Business

Saturday 21 February 2026

Kevin Hassett shouldn’t throw stones

A new economic study has come under fire from Donald Trump’s top adviser. But has he forgotten the one he co-wrote?

“The worst paper in the history of the Federal Reserve system,” was Kevin Hassett’s verdict on a new study by economists at the New York Fed. This concluded that most of the burden of Donald Trump’s tariff policies has fallen on US companies and consumers. Though consistent with several other studies, Hassett, Trump’s top economic adviser, said the finding should result in disciplinary action.

But if there were a hall of shame for economics papers, which would be the top candidates for inclusion?

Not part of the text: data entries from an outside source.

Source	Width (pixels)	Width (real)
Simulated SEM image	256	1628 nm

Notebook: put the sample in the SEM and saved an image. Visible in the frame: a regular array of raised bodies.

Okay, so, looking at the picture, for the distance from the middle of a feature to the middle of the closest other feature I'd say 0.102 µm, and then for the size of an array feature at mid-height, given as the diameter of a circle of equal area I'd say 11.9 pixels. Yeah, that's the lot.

Growth in a time of debt, by Carmen Reinhart and Ken Rogoff, is one. This 2010 paper concluded that economic growth slowed sharply once a country’s debt exceeded 90% of GDP, providing academic cover for austerity policies in countries such as Britain. In 2013, a graduate student discovered spreadsheet errors, data gaps and inappropriate weightings, undermining its main findings.

Paul Ehrlich’s resource scarcity models in the 1970s made wildly wrong predictions about commodities running out and mass famine by the 1980s (yet are still revered by post-growth economists).

Irving Fisher famously justified record share prices just before the 1929 stock market crash, claiming they had reached a “permanently high plateau” shortly before they fell by almost 90% in three years.

The winner, at least of the “economists in glass houses” category, is surely Dow 36,000, published in 1999 by James Glassman and, er, Hassett. This argued that US shares were greatly undervalued, predicting that the main market index,the Dow Jones industrial average, would soar to 36,000 within five years. It did eventually reach that number, but not until November 2021 – and, adjusted for inflation, it has never come close.